A topological manifold is an exotic copy of another smooth manifold if it is homeomorphic to it, but not diffeomorphic (and when you switch diffeomorphic by homotopic, you get a fake copy, following some authors).

Reading Wild world of 4-manifolds (Scorpan), I wonder if there are topological manifolds $X^n$, such that $X^n$ is heomeorphic and diffeomorphic to an $M^n$, but not (complex-)biholomorphic to it (i.e. when you look to it from an analytic point of view, you get a different structure, but looking from differential point of view they are the same).

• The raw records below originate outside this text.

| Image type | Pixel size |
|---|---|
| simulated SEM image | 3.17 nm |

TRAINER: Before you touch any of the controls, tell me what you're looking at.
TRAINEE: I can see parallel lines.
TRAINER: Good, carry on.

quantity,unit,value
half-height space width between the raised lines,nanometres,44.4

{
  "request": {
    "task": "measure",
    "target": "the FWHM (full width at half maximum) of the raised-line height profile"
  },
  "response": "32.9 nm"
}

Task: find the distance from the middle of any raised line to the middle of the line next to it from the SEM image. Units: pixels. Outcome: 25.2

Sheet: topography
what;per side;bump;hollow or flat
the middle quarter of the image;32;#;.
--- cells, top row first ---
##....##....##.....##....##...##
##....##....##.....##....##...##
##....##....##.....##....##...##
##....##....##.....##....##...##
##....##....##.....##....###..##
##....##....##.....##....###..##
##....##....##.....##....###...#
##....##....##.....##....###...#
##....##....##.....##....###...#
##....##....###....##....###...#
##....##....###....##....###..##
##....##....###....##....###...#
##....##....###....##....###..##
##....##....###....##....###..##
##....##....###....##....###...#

To put in other words: Does: "$X^n$ diffeomorphic to $Y^n$" if and only if "$X^n$ biholomorphic to $Y^n$" hold ? And if so, does it hold for all n ?


Solution 1:

What a lovely question! Let's state it again for reference:

"Is $X$ diffeomorphic to $Y$ if and only if $X$ is biholomorphic to $Y$?"

As biholomorphic maps are diffeomorphisms, one implication is clear; manifolds which are biholomorphic are diffeomorphic. The other does not hold, it does not hold at all, and is the starting point of a vast and diffcult subject called "deformation theory".

As Riemann was the first to remark, and others after him did until the foundational works of Kodaira and Spencer in the 60's, complex structures on manifolds come many at a time. Unlike discrete invariants such as dimension or "number of holes", complex structures on a fixed manifold form a continuous space.

Once you give the words in the last sentence the right definitions, you'll be able to prove that if a fixed manifold $X$ admits one complex structure, then in general it admits an entire family of complex structures. Thus you get infinitely many complex manifolds $X_s$, depending on some parameter $s$, which will all be diffeomorphic as smooth manifolds. The converse implication of your question thus fails dramatically.

A nice example where one sees this going in is the one of elliptic curves. Let $s$ denote a point in the Poincaré half-plane $\mathbb H = \{ s \in \mathbb C \,|\, \text{Im} s > 0\}$. Each such point determines an elliptic curve $X_s = \mathbb C / \Lambda_s$, where $\Lambda_s$ is the lattice $\mathbb Z \oplus s \mathbb Z$. When are two such curves biholomorphic?

By lifting a potential biholomorphism $f : X_s \to X_{s'}$ to a map $\tilde f : \mathbb C \to \mathbb C$, one can prove that $f$ must be induced by a linear map $\tilde f$ that sends the lattice $\Lambda_s$ to $\Lambda_{s'}$. Now these maps are very rare. For example, for $\epsilon$ small enough, the lattices $\mathbb Z \oplus i\mathbb Z$ and $\mathbb Z \oplus i(1 + \epsilon) \mathbb Z$ will never be isomorphic (for a heuristic reason: holomorphic maps cannot stretch the $y$-axis while keeping the $x$-axis fixed). Thus we get infinitely many non-biholomorphic elliptic curves $X_s$.

On the other hand, it is easy to see that any elliptic curve is diffeomorphic to $\mathbb R^2 / \mathbb Z^2$. Indeed, there is a unique $\mathbb R$-linear map of $\mathbb R^2$ to itself sending the lattice $\mathbb Z^2$ to any lattice of our choice. This map will induce a diffeomorphism of the corresponding elliptic curves.

I'm not sure what would be a good reference to point you to if you want to know more, as I don't know your background. Some keywords that you might find useful are "deformation theory", "moduli space", and "hilbert scheme". The books by Kodaira and Morrow-Kodaira might be useful, as maybe "Moduli of curves" by Harris and Morrison. Unfortunately there is a dearth of good introductions to this subject.

Solution 2:

The set of complex structures on an orientable genus $g$ surface is called Teichmüller space, which is a manifold. After modding out by diffeomorphisms, you still get an uncountable space called moduli space. It is well-known that there are no exotic surfaces, but this gives uncountably many complex structures.

Solution 3:

Consider just the case of 1 complex dimension.

The Poincare disk and the complex plane $\mathbb{C}$ are diffeomorphic but not biholomorphic (Riemann mapping theorem).

Solution 4:

The graph of a smooth bump function on $\mathbb{R}^2$ (such as this: http://en.wikipedia.org/wiki/File:Bump2D_illustration.png) should be a simple counterexample. It's diffeomorphic to the plane, but the only analytic functions that are constant on an open set are everywhere constant, so there can be no analytic bijection between them.